The court then considered the Georgia-Pacific factors, concluding that because some of these factors suggested an increase while others suggested a decrease there would be "no overall adjustment" to the $0.90 to $1.90 range (except for certain Linksys-branded products that had a lower profit margin and for which the royalty range was calculated to be $0.65 to $1.38).
On appeal, Cisco argues that
(1) the district court erred in not beginning its damages analysis with the wireless chip, which it found to be the smallest salable patent-practicing unit; [and] (2) the district court did not adjust the Georgia-Pacific factors to account for the asserted patent being essential to the 802.11 standard. Cisco also argues that the district court clearly erred in not crediting the TLA evidence (p.9).
On the first issue, the court reiterates its holding in Ericsson, Inc. v. D-Link Sys., Inc., 773 F.3d 1201 (Fed. Cir. 2014), that the "smallest salable patent-practicing unit" is an outgrowth of the apportionment principle:
Recognizing that each case presents unique facts, we have developed certain principles to aid courts in determining when an expert’s apportionment model is reliable. For example, the smallest salable patent-practicing unit principle provides that, where a damages model apportions from a royalty base, the model should use the smallest salable patent-practicing unit as the base (p.12).
Nevertheless:
Fundamentally, the smallest salable patent-practicing unit principle states that a damages model cannot reliably apportion from a royalty base without that base being the smallest salable patent-practicing unit. That principle is inapplicable here, however, as the district court did not apportion from a royalty base at all. Instead, the district court began with the parties’ negotiations. At trial, the district court heard evidence that, around the time of the hypothetical negotiations, the parties themselves had brief discussions regarding Cisco taking a license to the ’069 patent. According to the district court’s factual finding—which is supported by the testimony at trial—Cisco informally suggested $0.90 per unit as a possible royalty for the ’069 patent. The district court used this rate as a lower bound on a reasonable royalty. For the upper bound, the district court looked to the $1.90 per unit rate requested by CSIRO in its public Rate Card license offer. Because the parties’ discussions centered on a license rate for the ’069 patent, this starting point for the district court’s analysis already built in apportionment. Put differently, the parties negotiated over the value of the asserted patent, “and no more.” Ericsson, 773 F.3d at 1226. The district court still may need to adjust the negotiated royalty rates to account for other factors (see infra Section II.B), but the district court did not err in valuing the asserted patent with reference to end product licensing negotiations . . . .

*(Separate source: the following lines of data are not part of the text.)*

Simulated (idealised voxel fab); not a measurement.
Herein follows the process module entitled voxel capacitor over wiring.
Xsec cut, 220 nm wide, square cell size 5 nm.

The rule Cisco advances—which would require all damages models to begin with the smallest salable patent-practicing unit—is untenable. It conflicts with our prior approvals of a methodology that values the asserted patent based on comparable licenses (pp.13-14).
So far, so good, but I think the court stumbles in its second holding, namely that "the district court legally erred under Ericsson because it failed to account for any extra value accruing to the ’069 patent from the fact that it is essential to the 802.11 standard" (p.15). In other words, according to Chief Judge Prost, the court should have reduced the damages award to eliminate any portion that is attributable to the fact that the technology was part of a standard. In support of this proposition, the court cites its opinion in Ericsson, which states:
When dealing with SEPs, there are two special apportionment issues that arise. First, the patented feature must be apportioned from all of the unpatented features reflected in the standard. Second, the patentee’s royalty must be premised on the value of the patented feature, not any value added by the standard’s adoption of the patented technology. These steps are necessary to ensure that the royalty award is based on the incremental value that the patented invention adds to the product, not any value added by the standardization of that technology. . . .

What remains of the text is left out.